SAN or NAS
SAN (Storage Area Network) solutions are usually built around expensive Fibre Channel adapters and switches, while frequently requiring a separate Ethernet metadata network from the dedicated Fibre Channel data network. A SAN presents itself to the client as a local disk, allowing the client to deal directly with the file system with very little latency. SAN storage systems only understand block data, leaving file-system concerns to the client computer.
NAS (Network Attached Storage) systems are relatively simple and easy to manage, although, they are much less efficient at utilizing IP bandwidth at approximately 50-70% of what is available over the Ethernet connection. A NAS appears to the client computer as a File Server, requiring the client to map a shared network drive. A NAS understands files and metadata while providing both storage and file-system.

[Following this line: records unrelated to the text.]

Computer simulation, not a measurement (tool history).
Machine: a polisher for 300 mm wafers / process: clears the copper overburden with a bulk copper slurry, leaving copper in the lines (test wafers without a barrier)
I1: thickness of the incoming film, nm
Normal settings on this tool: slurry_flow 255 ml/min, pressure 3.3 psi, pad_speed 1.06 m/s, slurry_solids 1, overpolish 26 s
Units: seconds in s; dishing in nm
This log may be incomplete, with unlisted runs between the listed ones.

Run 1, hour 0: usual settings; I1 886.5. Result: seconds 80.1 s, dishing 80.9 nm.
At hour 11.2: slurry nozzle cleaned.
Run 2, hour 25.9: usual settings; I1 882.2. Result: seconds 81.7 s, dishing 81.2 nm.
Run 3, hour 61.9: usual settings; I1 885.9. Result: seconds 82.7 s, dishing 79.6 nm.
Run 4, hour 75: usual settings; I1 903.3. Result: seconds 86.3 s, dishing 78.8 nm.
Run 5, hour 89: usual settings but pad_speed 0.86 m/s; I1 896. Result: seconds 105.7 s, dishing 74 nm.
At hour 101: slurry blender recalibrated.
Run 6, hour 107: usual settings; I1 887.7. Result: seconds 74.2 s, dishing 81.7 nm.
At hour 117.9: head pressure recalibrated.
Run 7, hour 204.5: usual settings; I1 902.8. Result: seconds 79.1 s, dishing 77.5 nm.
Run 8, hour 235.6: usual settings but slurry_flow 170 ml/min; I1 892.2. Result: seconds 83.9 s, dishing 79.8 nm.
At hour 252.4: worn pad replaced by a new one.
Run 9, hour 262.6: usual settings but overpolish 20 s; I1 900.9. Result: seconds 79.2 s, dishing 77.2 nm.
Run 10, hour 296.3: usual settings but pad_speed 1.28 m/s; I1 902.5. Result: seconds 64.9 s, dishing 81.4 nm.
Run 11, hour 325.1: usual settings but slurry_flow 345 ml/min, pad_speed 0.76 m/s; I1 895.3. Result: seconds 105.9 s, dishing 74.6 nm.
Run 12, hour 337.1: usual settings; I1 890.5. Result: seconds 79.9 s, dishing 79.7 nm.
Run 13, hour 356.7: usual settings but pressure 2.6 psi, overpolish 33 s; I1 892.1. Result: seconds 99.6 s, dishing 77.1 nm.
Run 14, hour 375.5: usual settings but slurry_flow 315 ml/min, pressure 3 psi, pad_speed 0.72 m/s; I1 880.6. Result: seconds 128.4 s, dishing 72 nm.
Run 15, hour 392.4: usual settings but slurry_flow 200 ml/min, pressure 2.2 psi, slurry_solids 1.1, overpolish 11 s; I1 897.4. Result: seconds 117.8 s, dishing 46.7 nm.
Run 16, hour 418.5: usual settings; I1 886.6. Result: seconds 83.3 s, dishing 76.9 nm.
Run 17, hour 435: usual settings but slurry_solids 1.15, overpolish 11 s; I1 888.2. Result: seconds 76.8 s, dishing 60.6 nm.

Due to the fact that NAS systems are file aware, they operate at a higher layer and for this reason they introduce more latency into the read/write process. Because SAN storage operates at a lower layer it is substantially faster. For years, the burning question has been ‘which to use - SAN or NAS?’
DDP (Dynamic Drive Pool) is an IP-SAN based solution representing the best of both worlds, all from one box and on one Ethernet network. With the Ardis Virtual File System and iSCSI protocol, DDP is able to use almost 100% of the available Ethernet bandwidth. In contrast to most NAS systems in the market, DDP drives behave the same way as local drives, with no latency or lag.
ISCSI & AVFS
iSCSI (Internet Small Computer Systems Interface) is a block level SAN protocol like Fibre Channel, except that it uses traditional Ethernet networking at 1Gb/s, 10Gb/s, 40Gb/s and 100Gb/s speeds. NAS protocols are fundamentally slower than iSCSI due to the chatty nature of the high level protocol handling. iSCSI operates over the same Ethernet infrastructure as NAS, but it is a more fast and efficient data transfer protocol.
AVFS (Ardis Virtual File System) is an innovative technology that combines the intelligence and ease of use of NAS with the speed and performance of an iSCSI block level SAN. AVFS acts as an integrated metadata controller inside of DDP; it is responsible for managing access on the Ethernet SAN providing simultaneous Read/Write to everyone.
AVFS is not only faster than NAS, it is also much more efficient. Protocol handshakes between NAS clients and NAS servers can consume a lot of CPU cycles, swallowing CPU resources needed for the client applications. Using AVFS reduces the burden on would be NAS clients by approximately 7x and on the storage server by 12x, thus minimising the amount of protocol handshakes required per block of data transferred. As a result, more clients can share the same storage system and more CPU cycles remain available for client applications.
DDP allows full project and file level based sharing and is packed with the most innovative technologies available for Post Production and Broadcast. People working with multi-media appreciate that desktop drives need to regularly handle large amounts of data. Multi-media software such as those from Adobe, Avid, Apple, Grass Valley, Autodesk, Image Systems, Fairlight and other video, film and audio editing applications frequently require direct high-speed shared access to drives or volumes with minimal latency.
Added to the everyday demands of multimedia are issues such as capacity limitations and back-up; data-hungry multimedia applications can easily run into capacity limitations and we are all familiar with the worries presented by the need for regular, reliable back-ups.
As a result of the introduction of Ardis Technologies AVFS/iSCSI system, companies can now use SAN with NAS simplicity and functionality. AVFS combines the performance benefits of the iSCSI SAN protocol with NAS simplicity using a single Ethernet network. It’s the best of both worlds!